Sepulveda notes that the DiGiCo consoles play a major role in the church services being broadcast. “The broadcast engineer takes direct feeds via tracking of the overall mix as well as 12-16 of the individual ‘money’ and room mic channels for the broadcast mix that is edited and mixed at the Main Campus’ (Woodway) broadcast studio,” he explains.

There wasn’t much of a learning curve moving from the D5 Live to SD5, notes Second Baptist West Campus Director of Audio Nathan Wells, because “the basic operation and layout of the SD5 was very familiar to both myself at FOH and our monitor mix engineer, Matt Howard, from working with the D5 consoles. So we were able to get into our mixes pretty quickly with little trouble. In other areas, such as the software menu options, the amazing in-depth snapshot detail, audio I/O setup via the software, session structure setup and, of course, the second function button, the ‘learning curve’ was more sizable but a very welcomed change from the D5 with the expanded features of the SD series software and hardware.”
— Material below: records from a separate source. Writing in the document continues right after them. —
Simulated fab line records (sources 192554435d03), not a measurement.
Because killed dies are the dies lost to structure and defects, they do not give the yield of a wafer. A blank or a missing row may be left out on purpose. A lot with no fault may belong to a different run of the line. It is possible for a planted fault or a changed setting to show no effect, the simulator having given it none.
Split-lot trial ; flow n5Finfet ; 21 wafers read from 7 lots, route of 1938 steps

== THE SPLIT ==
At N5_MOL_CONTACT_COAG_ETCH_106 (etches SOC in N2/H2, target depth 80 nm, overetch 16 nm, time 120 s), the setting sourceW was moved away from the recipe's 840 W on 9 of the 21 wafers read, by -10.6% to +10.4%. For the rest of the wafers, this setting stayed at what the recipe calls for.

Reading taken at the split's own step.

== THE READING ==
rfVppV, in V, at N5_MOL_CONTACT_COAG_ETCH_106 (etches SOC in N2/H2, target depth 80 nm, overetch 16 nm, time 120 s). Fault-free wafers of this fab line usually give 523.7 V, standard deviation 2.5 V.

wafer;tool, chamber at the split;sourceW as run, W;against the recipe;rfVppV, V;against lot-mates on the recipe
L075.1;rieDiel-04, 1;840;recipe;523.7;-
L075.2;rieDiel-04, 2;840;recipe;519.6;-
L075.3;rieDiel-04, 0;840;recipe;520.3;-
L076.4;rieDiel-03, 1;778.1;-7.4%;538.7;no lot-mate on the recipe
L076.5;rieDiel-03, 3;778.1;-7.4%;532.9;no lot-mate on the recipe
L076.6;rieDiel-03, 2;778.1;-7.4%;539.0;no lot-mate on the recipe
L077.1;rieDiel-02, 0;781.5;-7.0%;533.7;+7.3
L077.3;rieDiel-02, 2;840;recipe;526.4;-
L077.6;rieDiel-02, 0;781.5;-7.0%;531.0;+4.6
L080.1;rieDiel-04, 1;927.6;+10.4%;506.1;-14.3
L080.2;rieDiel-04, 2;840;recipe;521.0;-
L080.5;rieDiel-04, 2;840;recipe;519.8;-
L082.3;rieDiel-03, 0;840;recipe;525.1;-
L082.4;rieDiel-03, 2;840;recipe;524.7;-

According to Wells, several particular features on the SD5 console help his team members do their jobs better. “At FOH, the addition of Waves integration is huge, of course, and also being able to set up the console screens in previously unimaginable ways – such as combining input and output channels on one bank of faders and using multi channels and set spills to condense the channel layout – has been very useful in making things even easier to get to at any critical moment,” he says.

In addition, for monitors, “obviously the 56 mix buss count is a major upgrade,” adds Wells, also citing the second function button assisting in pre/post selection, layers for the output channels, and being able to assign talkback to any aux at any time. Both positions are also greatly impressed with the flexibility of the 40 macro buttons and virtually unlimited flexibility of the snapshot creation.

Wells further notes that by upgrading from the D5 to the SD5 “gave us the ability via the fiber network to access any I/O from any console and being able to arm the control of individual I/O cards in each rack for any one console on the network, all done with ease from the GUI on the consoles.”

That the SD5 incorporates FPGA technology (the reprogrammable semiconductor devices are based around a matrix of configurable logic blocks connected through programmable interconnects) allows for easy upgradability via download from DiGiCo, he also points out.

Summing up, Sepulveda can’t say enough about “the warm analog sound from these SD5 consoles and racks. It is amazing and also a really surprising improvement from the great sounding D5 desks. With very little channel EQ and not much processing needed of any kind, the SD5 has been a wonderful upgrade right out of the box.”

Second Baptist employs as many as 30 full-time AV staff, and 70 total when combining the volunteer force across all of its five campuses, which collectively comprise the US’ largest Baptist congregation and second largest house(s) of worship overall.

In addition to the two new desks that went into Second Baptist’s West Campus, the Woodway Main Campus very recently upgraded its monitor mix position with the church’s third new DiGiCo SD5. Commenting on this Sepulveda adds, “We have plans to bring the remaining campuses up to date within the DiGiCo family of consoles in a systematic, as-needed upgrade over the next few years.”